The Phoenix Network:
 
 
 
About  |  Advertise
 
CD Reviews  |  Classical  |  Download  |  Live Reviews  |  Music Features  |  New England Music News
--> -->

A hero of our time

Ivan Moravec at the Metropolitan Museum
By JEFFREY GANTZ  |  October 18, 2007

WEB_moravec1_printinside
Ivan Moravec
Now 77, Ivan Moravec has been flying under the classical-music radar for nearly 50 years. A student of Arturo Benedetti Michelangeli, he made his London debut in 1959 and his American debut with George Szell and the Cleveland Orchestra in 1964. Starting in 1962, E. Alan Silver’s hip but obscure Connoisseur Society label began releasing recordings. A four-disc Chopin set became a Book-of-the-Month Club selection; the complete Chopin Nocturnes drew a rave review from Harris Goldsmith in High Fidelity; Village Voice jazz critic Nat Hentoff wrote the liner notes for a 1967 Debussy disc, citing Moravec’s command, on previous releases, of “the inner imperatives of Beethoven and Chopin.”

A major, and major-label, career seemed in prospect. Forty years later, however, Moravec remains “the elegant, elusive Czech pianist,” as Michael Church calls him in an interview at Andante.com. His repertoire is limited: a good deal of Chopin and Debussy, some Mozart and Beethoven, less Haydn and Schumann and Grieg and Franck and Ravel. He appears infrequently in the world’s great concert halls. Along with the Connoisseur Society, his recordings (some 30 in all) have been released by Supraphon, Vox, Vai, Hänssler, Dorian, and Harmonia Mundi — hardly the who’s who of record labels. Apart from the eight months he spent in England in 1968, he’s lived quietly in Prague with his wife, Zuzana. He never joined the Communist Party, and that must have inhibited his touring. He hasn’t performed in Boston since his 1994 Celebrity Series recital in Jordan Hall, but last Saturday he made his seventh appearance for the PianoForte series at the Metropolitan Museum of Art in New York, just a short hop from Princeton University, where he’s the 2007–2008 Belknap Visitor in the Humanities. He’d be a perfect subject for the New Yorker (not least because of the piano tool kit he carries around with him); maybe Alex Ross will get round to him one of these days.
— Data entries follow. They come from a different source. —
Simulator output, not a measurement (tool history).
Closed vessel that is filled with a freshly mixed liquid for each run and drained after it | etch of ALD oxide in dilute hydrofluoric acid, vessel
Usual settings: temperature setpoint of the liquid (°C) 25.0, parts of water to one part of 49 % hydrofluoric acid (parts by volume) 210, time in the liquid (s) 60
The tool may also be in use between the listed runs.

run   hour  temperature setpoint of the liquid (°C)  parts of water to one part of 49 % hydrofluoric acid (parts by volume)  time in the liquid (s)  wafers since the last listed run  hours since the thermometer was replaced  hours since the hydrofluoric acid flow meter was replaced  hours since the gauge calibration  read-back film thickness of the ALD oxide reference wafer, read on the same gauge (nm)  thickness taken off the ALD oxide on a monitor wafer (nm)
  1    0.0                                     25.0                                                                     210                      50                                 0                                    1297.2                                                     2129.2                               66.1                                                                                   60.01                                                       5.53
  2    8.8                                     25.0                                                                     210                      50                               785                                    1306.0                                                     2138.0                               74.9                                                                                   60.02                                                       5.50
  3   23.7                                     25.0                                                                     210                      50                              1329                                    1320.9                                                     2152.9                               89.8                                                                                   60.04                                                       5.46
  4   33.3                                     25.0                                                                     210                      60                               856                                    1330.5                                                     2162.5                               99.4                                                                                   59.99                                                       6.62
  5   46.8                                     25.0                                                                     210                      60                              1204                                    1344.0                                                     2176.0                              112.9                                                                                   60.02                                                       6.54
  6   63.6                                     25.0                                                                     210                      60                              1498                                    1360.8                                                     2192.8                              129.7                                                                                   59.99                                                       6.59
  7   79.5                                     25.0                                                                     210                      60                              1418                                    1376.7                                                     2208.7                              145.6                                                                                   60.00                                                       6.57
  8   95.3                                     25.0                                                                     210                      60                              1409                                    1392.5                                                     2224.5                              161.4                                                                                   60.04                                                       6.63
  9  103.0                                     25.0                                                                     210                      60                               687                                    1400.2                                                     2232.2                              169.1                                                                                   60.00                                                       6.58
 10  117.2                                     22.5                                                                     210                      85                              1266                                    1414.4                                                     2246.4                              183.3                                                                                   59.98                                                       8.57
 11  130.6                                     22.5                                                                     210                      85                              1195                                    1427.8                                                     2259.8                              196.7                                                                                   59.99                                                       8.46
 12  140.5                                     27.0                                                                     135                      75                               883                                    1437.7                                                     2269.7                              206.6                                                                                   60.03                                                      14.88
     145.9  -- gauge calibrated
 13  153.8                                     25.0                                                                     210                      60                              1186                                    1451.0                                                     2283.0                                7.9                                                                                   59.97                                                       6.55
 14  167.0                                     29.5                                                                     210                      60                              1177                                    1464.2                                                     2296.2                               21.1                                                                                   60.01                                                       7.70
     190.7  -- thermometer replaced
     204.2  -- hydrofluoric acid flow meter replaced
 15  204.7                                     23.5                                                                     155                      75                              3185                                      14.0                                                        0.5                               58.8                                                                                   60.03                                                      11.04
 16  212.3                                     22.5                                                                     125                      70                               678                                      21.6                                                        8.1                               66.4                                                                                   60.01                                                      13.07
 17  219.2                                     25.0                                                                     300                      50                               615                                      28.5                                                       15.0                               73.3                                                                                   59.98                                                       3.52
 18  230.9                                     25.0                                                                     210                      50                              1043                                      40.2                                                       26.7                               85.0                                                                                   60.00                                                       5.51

The hair is a little whiter, but it’s the same chubby, cheerful face (he looks a bit like veteran character actor J. Pat O’Malley) and stocky body, same shy smile, same little-boy walk, bent slightly forward, arms hanging straight down, as if his parents were about to present him to an important visitor. There was, as always, minimal fussing with the piano bench: within five seconds of sitting down, he’d launched himself into Haydn’s Sonata in D Hob. XVI:37. His trademarks — what have made him a cult figure (he doesn’t have a Web site, but his fans do: www.ivanmoravec.net) — are his heroic tone, the big structural arcs he creates, his dance pulse (no thumping on the beat), and phrasing that’s more like breathing. Sitting at the piano, he might remind you of Walter Gieseking. (He’s described Gieseking’s recordings of Schumann’s Kinderszenen and Brahms’s Intermezzi as his “first great experience”; they were mine also.) He’s very still, and his hands move along the keyboard like the spirit of God upon the face of the waters. He says that his tone comes from the weight in his arms, but when you watch him play, it seems to be coming from his very core.

The Haydn sounded a little gentler than the performance on his 2000 Live in Prague disc. It had enough size to be Beethoven, and also wit; it wasn’t dry and it wasn’t overpedaled. The middle-movement Sarabande was by turns operatic and religious, with a firm, clear bass; it left me wishing he’d program Schumann’s Symphonic Études. You could hear the proverbial pin drop in Rogers Auditorium (about 700 seats, mostly filled). Debussy’s Estampes followed, edifices of great tensile strength, with delicate washes of pedal but no blurring. La soirée dans Grenade rocked in its rhythm, as if it were the Habanera from Carmen; Jardins sous la pluie was a driving rain. The audience didn’t so much as hiccup. Then Debussy’s Pour la piano, with its Prélude of Spanish fireworks and harp runs, its Sarabande passing from churchy to bluesy without breaking stride, its Toccata dazzling in its crystal fingerwork and tonal shaping, the music opening like a flower.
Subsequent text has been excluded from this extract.